Slow Stan Code for Hierarchical Multivariate Model

yyj0810 · June 27, 2018, 8:43pm

Hi everyone! I am trying to fit a hierarchical multivariate model. However, the model takes long long hours to run. Below are the model, Rstan code and simulation data. I hope to get some help. Thank you!

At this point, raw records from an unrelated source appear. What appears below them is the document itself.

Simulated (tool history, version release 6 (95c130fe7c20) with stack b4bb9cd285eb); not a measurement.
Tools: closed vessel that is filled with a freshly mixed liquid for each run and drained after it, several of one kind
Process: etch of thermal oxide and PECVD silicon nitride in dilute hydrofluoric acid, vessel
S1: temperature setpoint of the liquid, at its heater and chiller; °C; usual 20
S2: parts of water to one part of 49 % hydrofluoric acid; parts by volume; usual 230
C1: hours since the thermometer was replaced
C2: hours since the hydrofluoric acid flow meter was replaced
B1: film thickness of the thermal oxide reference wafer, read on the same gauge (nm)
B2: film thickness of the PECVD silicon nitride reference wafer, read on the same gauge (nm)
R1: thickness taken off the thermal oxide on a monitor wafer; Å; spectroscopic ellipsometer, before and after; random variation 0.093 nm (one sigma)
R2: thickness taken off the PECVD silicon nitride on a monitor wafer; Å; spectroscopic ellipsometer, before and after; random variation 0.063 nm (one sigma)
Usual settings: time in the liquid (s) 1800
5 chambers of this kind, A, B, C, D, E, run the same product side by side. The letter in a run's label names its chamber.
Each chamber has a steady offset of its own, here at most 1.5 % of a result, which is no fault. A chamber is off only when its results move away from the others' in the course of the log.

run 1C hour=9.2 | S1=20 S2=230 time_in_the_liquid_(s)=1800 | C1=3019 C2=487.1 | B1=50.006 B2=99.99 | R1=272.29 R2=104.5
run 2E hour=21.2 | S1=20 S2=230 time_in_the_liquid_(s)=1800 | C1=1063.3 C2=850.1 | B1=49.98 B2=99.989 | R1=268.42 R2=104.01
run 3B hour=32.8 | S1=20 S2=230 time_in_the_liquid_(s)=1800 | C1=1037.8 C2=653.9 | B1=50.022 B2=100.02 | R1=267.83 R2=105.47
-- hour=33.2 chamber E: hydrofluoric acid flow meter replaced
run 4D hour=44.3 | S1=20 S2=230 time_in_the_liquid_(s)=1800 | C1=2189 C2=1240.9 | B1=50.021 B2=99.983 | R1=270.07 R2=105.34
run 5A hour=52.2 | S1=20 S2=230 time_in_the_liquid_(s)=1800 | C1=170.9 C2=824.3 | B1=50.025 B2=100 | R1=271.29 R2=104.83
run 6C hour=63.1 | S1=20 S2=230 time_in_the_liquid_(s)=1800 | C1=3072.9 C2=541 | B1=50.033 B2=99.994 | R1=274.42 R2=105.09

The model I am trying to fit is the following:

\left( \begin{array}{c} Y_i \\ \log s_i \\ \end{array} \right) \sim N_2 \biggl[ \left( \begin{array}{c} \theta_i \\log \sigma_i \\ \end{array} \right), \left( \begin{array}{cc} \sigma_i^2 & \rho_1\sigma_i \\\rho_1\sigma_i & 1 \\ \end{array} \right) \biggr]
Hierarchical model for \theta_i and \sigma^2_i,
\left( \begin{array}{c} \theta_i \\ \log \sigma_i \\ \end{array} \right) \sim N_2 \biggl[ \left( \begin{array}{c} \mu_\theta \\\mu_\sigma \\ \end{array} \right), \left( \begin{array}{cc} r_\theta^2 & \rho_2 r_{\theta}r_{\sigma} \\\rho_2 r_{\theta}r_{\sigma} & r_\sigma^2 \\ \end{array} \right) \biggr]

Rstan code

data {
      int<lower=1> N;
      vector[2] x[N];
    }
    parameters {
      vector[2] mu;
      vector<lower=0>[2] lambda;
      vector[2] theta[N];
      real<lower=-1,upper=1> r1;
      real<lower=-1,upper=1> r2;
    }
    transformed parameters {
      vector<lower=0>[2] sigma;
      cov_matrix[2] T;
      cov_matrix[2] M[N];
      //Reparameterization
      sigma[1] = inv_sqrt(lambda[1]);
      sigma[2] = inv_sqrt(lambda[2]);
      T[1,1] = square(sigma[1]);
      T[1,2] = r2 * sigma[1] * sigma[2];
      T[2,1] = r2 * sigma[1] * sigma[2];
      T[2,2] = square(sigma[2]);
      //Reparameterization
      for (i in 1:N){
      M[i][1,1] = square(exp(theta[i,2]));
      M[i][1,2] = r1 * exp(theta[i,2]);
      M[i][2,1] = r1 * exp(theta[i,2]);
      M[i][2,2] = 1;
      }
    }
    model {
    lambda[1] ~ gamma(1,1);
    lambda[2] ~ gamma(1,1);
    for (i in 1:N){
    theta[i] ~ multi_normal(mu, T);
    x[i] ~ multi_normal(theta[i], M[i]);}
    }

Data generation

i <- 999
n <- 50
mu <-100
tau <- 50

set.seed(i)
y=vector()
theta=vector()
s2=vector()
sigma2=vector()

theta=rnorm(n=n,mean=mu,sd=tau)
sigma2=rlnorm(n=n,mean=5+0.1*theta,sd=1)
y=rnorm(n,theta,sqrt(sigma2))
s2=rlnorm(n=n,mean=log(sigma2),sd=1)
data_simu=cbind(y,theta,sigma2, s2)
data <- data.frame(data_simu)[,c("theta","y","s2")]
x <- cbind(data$y,log(sqrt(data$s2)))
dat=list(N=n,x=x)

martinmodrak · July 9, 2018, 12:03pm

Not completely understanding your code, but here are some quick thoughts:

It seems like the lambda parameters represent precision of the normal distribution, with a gamma prior. Andrew and others seem to be of the opinion that this is not a great parametrization - working with sigma directly and putting a Half-normal prior on sigma might improve things.
exp(theta[i,2]) can be computed once and then reused
multi_normal_cholesky tends to be a faster version. For the T matrix, which is reused, you should get a speed up by calling cholesky_decompose once and then using the result. You could be able to do some algebra and compute the Cholesky factor of the covariance matrix directly from the parameters which would be useful for the M matrices.
The “folk theorem” states that poor performance usually signals some problems with the model. Does the model converge? Does it recover simulated data well? Are the Rhat and n_eff statistics reasonable?
lambda[1] ~ gamma(1,1); lambda[2] ~ gamma(1,1); could be vectorized as lambda ~ gamma(1,1);

Bob_Carpenter · July 20, 2018, 12:16pm

You’re doing a lot of redundant work here.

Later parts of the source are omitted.